Under § 6 subsection (b) (1) twenty per cent is to be deposited by the Commissioner of Revenues in the state treasury and credited to the County Aid Fund and distributed at the end of each month to the respective counties from which the revenues originated.

It is in the authorized use of the funds under § 6, subsections (b) (2) and (3), and not in the purpose intended by the legislature in levying the tax, where Act 239 collides with the Constitution. It is at this point where the Act must be severed, and the levy permitted to pass and stand for the intended purpose; and where that part of the announced use for the funding of bonds, must fall at the constitutional bar, so we now examine these subsections for a determination of their status following the severance.

Under subsection (2) of § 6, 40% of the amounts so deposited in banks by the Commissioner of Revenues under § 6, is left subject to being withdrawn from time to time, and deposited in a bank or banks in this state for use by the Colony Board to operate, maintain, develop and improve institutional and community facilities and services for the mentally retarded. Under subsection (3), 40% of the amounts so deposited in banks by the Commissioner of Revenues under § 6 is left subject to being withdrawn from time to time and deposited in trust in a bank or banks of this state for use by the Commission to operate, maintain, develop and improve the public parks system of the state.

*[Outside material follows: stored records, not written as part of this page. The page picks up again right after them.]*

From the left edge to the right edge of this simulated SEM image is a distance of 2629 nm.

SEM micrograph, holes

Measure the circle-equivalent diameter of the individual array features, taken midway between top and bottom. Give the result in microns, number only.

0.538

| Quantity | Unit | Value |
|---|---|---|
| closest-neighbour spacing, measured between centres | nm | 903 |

We now come to a crucial question in this opinion which we conclude must be answered now or later. The question is whether the funds “subject to being withdrawn from time to time” under subsections (2) and (3) may be withdrawn, redeposited and used now for the announced purposes, or must they remain “subject” to withdrawal and use pending additional directions frcm the legislature? Section 12 of Article 16 and section 29 of Article 5 of the Constitution, supra, require an appropriation for the withdrawal of money from the state treasury. Part of the difficulty here lies in the fact that unlike many of the states, our Constitution has no provision requiring that state tax money be deposited in the state treasury, and our Constitution is silent as to the disposition of state tax funds that have never been paid into the treasury. Many of our revenue raising acts do require that the money be paid into the state treasury and many others, including Act 239 (with slight exception)* do not. So the question is, since the legislature did not direct the revenues derived from Act 239 into the state treasury, as the legislature had a right to do in the absence of a constitutional requirement to the contrary, are the funds collected under Act 239 subject to use or disbursement without the necessity of additional legislative direction or without being appropriated under the requirements of § 29, Article 5, supra?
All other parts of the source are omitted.